Okay, so: Freida. The episode’s namesake. Turns out her dad was a conspiracy theorist and a survivalist, which makes a weird kind of sense. The flashbacks are great, as most of OITNB‘s flashbacks are, and while they help us understand how Freida is capable of making a couple of blow darts, convincing the guards in the cafeteria they’re poisoned, and walking away unscathed to construct a bunker and nibble on a jar of peanut butter while waiting out the riot, they don’t really contribute to the larger story or help us understand Freida’s motivations or character more than we already did.
If you were to take a peek at some of the more mainstream coverage of “F*ck, Marry, Frieda” you would find comments from a whole lot of people saying what a welcome change it is to be reminded that all humans are capable of great evil and all humans deserve to be treated humanely. It’s not just the women in Litchfield who deserve our sympathy; it’s these guards too.
As I was watching this episode and then reading those comments I was reminded, as I so often am, of Rebecca Traister’s brilliant New York Magazine piece from 2015 called “Why Do We Humanize White Guys Who Kill People?” in which she concludes:
It matters because it shows us all the ways in which we live in a world made for and shaped around white men. And in aggregate, when the statues are of white men, the buildings and cities and bridges and schools are named after white men, the companies are run by white men and the movie stars are white men and the television shows are about white men and the celebrated authors are white men, the only humanity that is presented as comprehensible — the kind that succeeds and fails, that comprises strength and weakness, that feels love and anger and alienation and fear, that embodies nuance and contradiction, that can be heroic and villainous, abusive and gentle — is the humanity of white men.

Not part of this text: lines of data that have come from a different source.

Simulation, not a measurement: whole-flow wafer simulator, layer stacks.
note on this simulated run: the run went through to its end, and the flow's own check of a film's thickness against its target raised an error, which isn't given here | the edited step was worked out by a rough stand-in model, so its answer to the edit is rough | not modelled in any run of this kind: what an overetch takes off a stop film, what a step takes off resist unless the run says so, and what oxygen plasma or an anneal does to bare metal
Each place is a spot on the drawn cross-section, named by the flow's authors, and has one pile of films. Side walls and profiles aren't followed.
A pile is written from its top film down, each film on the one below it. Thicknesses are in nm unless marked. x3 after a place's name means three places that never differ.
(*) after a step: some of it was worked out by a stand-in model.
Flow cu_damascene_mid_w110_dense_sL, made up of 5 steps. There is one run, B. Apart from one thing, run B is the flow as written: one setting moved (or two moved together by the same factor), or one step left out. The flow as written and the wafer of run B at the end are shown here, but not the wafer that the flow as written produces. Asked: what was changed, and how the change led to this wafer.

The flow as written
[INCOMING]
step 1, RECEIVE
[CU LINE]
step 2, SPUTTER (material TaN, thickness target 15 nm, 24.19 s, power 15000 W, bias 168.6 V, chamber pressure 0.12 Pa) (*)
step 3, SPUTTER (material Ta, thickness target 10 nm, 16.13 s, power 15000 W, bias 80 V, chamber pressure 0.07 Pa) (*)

That Orange Is the New Black‘s response to murdering a queer Black women is to try to drive home the point that no one’s really good and no one’s really evil and we’re all just human is really disheartening. We know white men are human; we are reminded every day in every way. It’s why it was so welcome to watch a show that reminded us of the humanity of people who aren’t white men, and why it’s so demoralizing to lose that refuge.